Dublin-registered but historically Australian building materials supplier James Hardie Industries plc has failed in an attempt to limit, to local subsidiaries, a court action over defective cladding taken by 5 Metlifecare retirement village companies & individual unit owners.
The Supreme Court decision, out today, contains one of the smallest dollar figures in this long-running saga: “The application for leave to appeal is dismissed. The applicants are to pay to the respondents costs of $2500.”
The retirement village companies & unit owners alleged the cladding products were defective and sought damages over associated weathertightness problems against 7 James Hardie companies – 4 operating companies (Studorp Ltd, James Hardie NZ Ltd, James Hardie Australia Pty Ltd & James Hardie Research Pty Ltd) & 3 holding companies.
The holding companies are the ultimate group parent, James Hardie Industries plc, RCI Holdings Pty Ltd (Studorp’s immediate parent) & James Hardie NZ Holdings Ltd (James Hardie NZ Ltd’s immediate parent).
The overall group parent, James Hardie Industries plc, was served in Ireland but protested the jurisdiction of the New Zealand High Court. The Supreme Court judges hearing this issue – Justices Willie Young, Susan Glazebrook & Mark O’Regan – said in the reasons for their decision: “Under the relevant High Court rules it [the Irish company] was entitled to be dismissed from the proceedings unless the claimants could show, inter alia, that there is a serious issue to be tried on the merits.

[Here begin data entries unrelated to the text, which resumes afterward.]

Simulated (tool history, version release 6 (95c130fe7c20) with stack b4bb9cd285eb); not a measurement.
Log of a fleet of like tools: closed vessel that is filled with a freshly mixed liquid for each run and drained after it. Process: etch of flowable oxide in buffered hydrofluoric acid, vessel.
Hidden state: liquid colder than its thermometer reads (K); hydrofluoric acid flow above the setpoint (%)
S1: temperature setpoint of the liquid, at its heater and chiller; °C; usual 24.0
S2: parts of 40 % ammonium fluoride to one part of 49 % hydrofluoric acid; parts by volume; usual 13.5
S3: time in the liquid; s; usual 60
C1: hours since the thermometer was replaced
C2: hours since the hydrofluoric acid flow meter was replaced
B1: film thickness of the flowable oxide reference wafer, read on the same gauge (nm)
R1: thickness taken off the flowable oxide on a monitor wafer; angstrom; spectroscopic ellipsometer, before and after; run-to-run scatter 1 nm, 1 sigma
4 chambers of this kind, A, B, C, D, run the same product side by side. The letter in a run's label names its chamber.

“RCI & James Hardie NZ Holdings sought summary judgment in the High Court; this on the basis that it was clear, they argued, that they did not participate in, and were not responsible for, the actions of the operating companies.
“In issue in both the High Court & Court of Appeal was whether: (a) the claimants had shown that there was a serious case against James Hardie Industries to be tried on the merits; and (b) RCI & James Hardie NZ Holdings had shown that the claims against them would fail.”
Leaving aside the onus of proof, the judges said the central issue on jurisdiction & summary judgment was whether the claimants had arguable claims against the 3 holding companies.
“The claimants allege that the development, manufacture, marketing & sale of the cladding products was, in effect, a joint effort in which all the James Hardie companies, including the holding companies, were engaged.
“The claimants say that this resulted in the holding companies incurring liability in the following respects: (a) In negligence – pleaded separately as: (i) negligence in terms of the manufacture, marketing & sale of the defective profits; (ii) negligent misstatement in respect of the promotion of the products; and (iii) a breach of a duty to warn, inform &/or take reasonable steps to withdraw the products. The liability of the holding companies is said to arise because of their direct involvement in the development, manufacture, marketing & sale of the cladding products and their superior knowledge (as compared to that of the operating companies) of the products.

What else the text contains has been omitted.